Even if the significance of the long-standing rivalry may have been lost on some of the cheap seats, which were empty of red sweaters throughout the nail-biting evening, it was not lost on Mitch Smith of the University of Utah.
Just thinking about Thursday's BYU-Utah game kept Smith awake Wednesday night. Well, it wasn'tjust the game. It was what a couple of BYU players said about the game.
"I turned on the TV sports at 10:25," said Smith, "and I saw two BYU players (namely, Mike Smith and Kevin Santiago) saying that they were going to come to Utah and win.

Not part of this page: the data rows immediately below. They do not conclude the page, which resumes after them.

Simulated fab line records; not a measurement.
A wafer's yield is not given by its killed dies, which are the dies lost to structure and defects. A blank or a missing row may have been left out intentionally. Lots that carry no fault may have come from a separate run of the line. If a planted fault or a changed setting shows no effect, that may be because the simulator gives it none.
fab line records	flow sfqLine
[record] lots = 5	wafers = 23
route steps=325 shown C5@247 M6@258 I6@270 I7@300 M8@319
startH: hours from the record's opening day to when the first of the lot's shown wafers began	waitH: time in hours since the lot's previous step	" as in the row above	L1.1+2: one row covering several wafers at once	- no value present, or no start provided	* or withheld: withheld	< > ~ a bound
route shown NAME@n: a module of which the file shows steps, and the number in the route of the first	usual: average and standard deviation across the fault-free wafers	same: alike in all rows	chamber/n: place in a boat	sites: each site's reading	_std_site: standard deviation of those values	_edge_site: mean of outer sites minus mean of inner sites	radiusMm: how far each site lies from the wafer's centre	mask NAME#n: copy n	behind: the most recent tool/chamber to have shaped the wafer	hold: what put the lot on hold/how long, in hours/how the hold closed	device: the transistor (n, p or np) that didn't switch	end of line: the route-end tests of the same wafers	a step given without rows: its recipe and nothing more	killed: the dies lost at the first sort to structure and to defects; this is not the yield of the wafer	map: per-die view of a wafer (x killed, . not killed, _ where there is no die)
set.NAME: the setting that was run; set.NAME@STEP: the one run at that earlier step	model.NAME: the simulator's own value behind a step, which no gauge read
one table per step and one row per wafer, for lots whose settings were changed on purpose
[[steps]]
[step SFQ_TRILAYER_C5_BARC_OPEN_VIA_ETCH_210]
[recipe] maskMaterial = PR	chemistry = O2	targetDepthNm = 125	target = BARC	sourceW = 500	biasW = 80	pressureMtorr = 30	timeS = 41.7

"All that did was keep me awake. I was mad. I mean, I'm all for confidence. But I'm not going to say I'm going to beat somebody on their home floor."
So Smith, Utah's 6-8, 185-pound senior forward, was good and ready when they started Thursday's game, the 198th in the BYU-Utah series.
As it turned out, that was a good thing for he and his teammates.
Some days you hit all the lights green, or know all the answers, or hear your favorite songs every time you punch a button on the radio. That's the kind of game it was for Mitch Smith Thursday against BYU.
As a result, Utah won 90-86.
He didn't do it alone. There were a lot of other contributors. Jimmy Madison came off the bench and didn't miss a shot. Jon Hansen had 11 points and hit the game-icer. Freshman Josh Grant, who grew up in the shadow of the rivalry at East High, had a non-frosh-like near triple-double (24 points, nine rebounds, eight assists).
But it was Smith, properly riled up, who was everywhere he needed to be when he needed to be there.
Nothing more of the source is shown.